With interest rates rising again, monthly home loan repayments have gone up too. This has put the dream of owning property out of reach for some prospective buyers. But there’s hope.

"Deferring the dream for a year or two in order to save towards a larger deposit will decrease the amount you have to borrow, and the amount you pay in the long term," says Paul Stevens, CEO of Just Property.

What is a deposit? A deposit is usually 10% of your purchase price. It is paid to the transferring attorney or estate agent, who manages it on your behalf until the property registration process is complete.

A deposit will:

  • Enhance your affordability and increase the likelihood of bond approval
  • Give you leverage when negotiating a more favourable interest rate (due to reduced risk for the bank)
  • Minimise the interest you’ll pay over the duration of the loan
  • Reduce your monthly bond repayments
  • Enhance your attractiveness to sellers
  • Improve your negotiating power

 

READ: Small living, Big savings | Why downscaling your home might relieve some financial pressure

Prospective first-time homebuyers aiming to acquire a property valued at R1 million may be eligible for a 100% bond. If this is not the case, a 10% or R100 000 deposit is typically required.

Imagine you were to take the R1 million bond today, with interest rates at 11.75%. Without the deposit, your monthly instalment will be R10 837 but if you were to increase your deposit to 20% or R100 000, your monthly repayment will be R8 670. It can be done, and just imagine, over 20 years, how much you’ll be saving.

How to save R100 000 in two years

Individuals who have yet to enter the property market often feel overwhelmed by the deposit amount necessary for a home loan. “But you’ll be astonished at how quickly the savings from temporary adjustments to lifestyle and spending habits can mount up,” says Stevens. “And what is two years of tightening your belt if it helps you enter the property market and significantly decreases your long-term bond repayments?”

To add R100 000 to your deposit, you’ll be aiming to save R50 000 per year over the next two years. That would require a monthly saving of approximately R4 200.
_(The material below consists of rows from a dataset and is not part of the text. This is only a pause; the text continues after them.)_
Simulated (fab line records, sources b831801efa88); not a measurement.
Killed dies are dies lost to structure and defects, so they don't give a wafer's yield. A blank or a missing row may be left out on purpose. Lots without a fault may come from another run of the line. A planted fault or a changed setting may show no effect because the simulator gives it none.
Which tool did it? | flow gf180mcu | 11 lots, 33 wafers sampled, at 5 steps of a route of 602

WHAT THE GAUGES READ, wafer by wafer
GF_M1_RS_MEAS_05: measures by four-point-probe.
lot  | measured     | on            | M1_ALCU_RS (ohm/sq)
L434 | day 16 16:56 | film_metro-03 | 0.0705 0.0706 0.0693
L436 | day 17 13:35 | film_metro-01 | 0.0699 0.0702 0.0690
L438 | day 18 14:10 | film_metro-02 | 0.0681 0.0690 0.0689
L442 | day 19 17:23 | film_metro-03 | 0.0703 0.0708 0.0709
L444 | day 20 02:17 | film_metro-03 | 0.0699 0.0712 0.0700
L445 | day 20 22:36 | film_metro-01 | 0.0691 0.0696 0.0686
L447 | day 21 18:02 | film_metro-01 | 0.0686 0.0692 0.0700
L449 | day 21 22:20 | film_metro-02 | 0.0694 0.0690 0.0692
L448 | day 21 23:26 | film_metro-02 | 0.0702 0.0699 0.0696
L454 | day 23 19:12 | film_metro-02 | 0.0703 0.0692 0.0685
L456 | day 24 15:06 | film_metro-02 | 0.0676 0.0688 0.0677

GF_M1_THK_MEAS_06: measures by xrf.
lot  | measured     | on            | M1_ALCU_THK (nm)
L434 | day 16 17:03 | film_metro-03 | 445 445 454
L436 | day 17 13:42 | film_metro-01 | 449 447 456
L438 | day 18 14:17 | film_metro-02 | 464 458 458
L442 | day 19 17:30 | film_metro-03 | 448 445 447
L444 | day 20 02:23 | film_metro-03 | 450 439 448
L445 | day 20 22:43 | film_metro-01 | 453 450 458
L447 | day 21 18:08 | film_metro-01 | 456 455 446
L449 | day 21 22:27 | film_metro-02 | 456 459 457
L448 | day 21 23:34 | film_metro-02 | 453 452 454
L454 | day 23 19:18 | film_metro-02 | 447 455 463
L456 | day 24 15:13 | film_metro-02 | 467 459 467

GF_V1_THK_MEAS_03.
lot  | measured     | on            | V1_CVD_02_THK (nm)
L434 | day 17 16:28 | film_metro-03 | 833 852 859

Stevens offers these ten changes to help you start saving for a larger deposit:

Investigate where you can cut expenses - items like cosmetics, cleaning supplies and grocery basics are good options. Compare prices on the shelves and always opt for the cheapest alternative. Research potential savings at different wholesalers and try to find out what each supermarket store has identified as its “loss leader”. Depending on where you live you might, for instance, choose to buy your meat and dairy from Checkers, name-brand cleaning products from Makro and fruit from Woolworths.

When out shopping, only purchase necessities and focus on special offers - better still, use online shopping so you’re not tempted in the aisles. But also identify a few luxuries you can indulge in now and then - like the best coffee beans or a fabulous after-dinner chocolate.

Savings - Put that R4 200 away at the beginning of each month rather than attempting to save what remains after expenses. Bank your savings in a 72-day call account that offers a higher interest rate as well as accessibility while discouraging impulsive withdrawals.

Homemade meals - aim for homemade dishes instead of ready-to-cook or takeaway meals. This can lead to significant savings. Cook in bulk one day a week, eat one portion that night and refrigerate the remainder, so that you also cut down on electricity usage.

Evaluate the need for two vehicles if you’re part of a couple - consider selling one vehicle and opting for a scooter or downsizing to a single vehicle, especially if one or both of you work from home. Although this may seem a significant sacrifice, the reward of owning a home in just two years’ time will make it worthwhile.

Insurance - is your insurance policy current regarding the value of assets such as vehicles and computers? Find out if your premiums can be lowered.

Is it necessary to take that next upgrade on your phone? - sticking with your current model and downgrading to the cheapest contract can save hundreds of rands a month. Could you join a cheaper gym or cancel your membership and take up running for the next two years instead?

Side hustle - could you start a side hustle, tutor over the weekends, or wait tables one or two nights a week? Think about what else you could do (or sell) to bring in extra money. Pay it straight into the savings account.

Rent - if you rent, consider temporarily downsizing to a smaller rental unit. This will reduce rental expenses while you save for your deposit. Keep in mind that this arrangement is temporary, and the ultimate goal is to move into one's own home.

More Savings- if you receive a bonus, monetary gift, or commission, keep 5% to spoil yourself, and pay the rest into your savings account. Using a portion to take advantage of special bulk-buy deals is also a good option.

"These actions will also help you rehabilitate your credit history if that’s necessary,” says Stevens. “A good credit score may well help you negotiate lower interest rates when you apply for your bond."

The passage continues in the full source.